Late affinity check failre counted as failed build

Bug #1996732 reported by Balazs Gibizer
10
This bug affects 2 people
Affects Status Importance Assigned to Milestone
OpenStack Compute (nova)
Fix Released
Low
Yusuke Okada

Bug Description

The late anti-affinity checks runs in the compute manager to avoid parallel scheduling requests to invalidate the anti-affinity server group policy. When the check fails the instance is re-scheduled. However this failure counted as a real instance boot failure of the compute host[1][2][3] and can lead to de-prioritization of the compute host in the scheduler via BuildFailureWeigher[4]. As the late anti-affinity check is does not indicate any fault of the compute host itself it should not be counted towards the build failure counter.

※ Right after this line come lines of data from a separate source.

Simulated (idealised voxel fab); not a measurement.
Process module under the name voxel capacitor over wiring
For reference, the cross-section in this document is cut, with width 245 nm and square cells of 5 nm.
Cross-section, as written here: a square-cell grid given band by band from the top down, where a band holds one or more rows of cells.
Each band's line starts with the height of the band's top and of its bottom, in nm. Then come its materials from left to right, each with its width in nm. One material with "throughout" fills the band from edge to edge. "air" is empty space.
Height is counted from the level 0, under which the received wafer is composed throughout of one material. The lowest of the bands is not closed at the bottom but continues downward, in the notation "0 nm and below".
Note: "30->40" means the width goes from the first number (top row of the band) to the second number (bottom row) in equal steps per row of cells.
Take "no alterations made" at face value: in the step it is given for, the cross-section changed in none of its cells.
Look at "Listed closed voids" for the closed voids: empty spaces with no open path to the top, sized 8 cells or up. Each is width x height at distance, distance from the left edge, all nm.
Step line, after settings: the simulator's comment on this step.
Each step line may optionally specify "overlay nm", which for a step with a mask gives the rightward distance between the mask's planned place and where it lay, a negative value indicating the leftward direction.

[1] https://github.com/openstack/nova/blob/2eb358cdcec36fcfe5388ce6982d2961ca949d0a/nova/compute/manager.py#L2496
[2] https://github.com/openstack/nova/blob/2eb358cdcec36fcfe5388ce6982d2961ca949d0a/nova/compute/manager.py#L1808
[3] https://github.com/openstack/nova/blob/2eb358cdcec36fcfe5388ce6982d2961ca949d0a/nova/compute/manager.py#L2265
[4] https://docs.openstack.org/nova/latest/configuration/config.html#compute.consecutive_build_service_disable_threshold

tags: added: compute scheduler
Revision history for this message
sean mooney (sean-k-mooney) wrote :

this is a bug yes and a trivially fixable one.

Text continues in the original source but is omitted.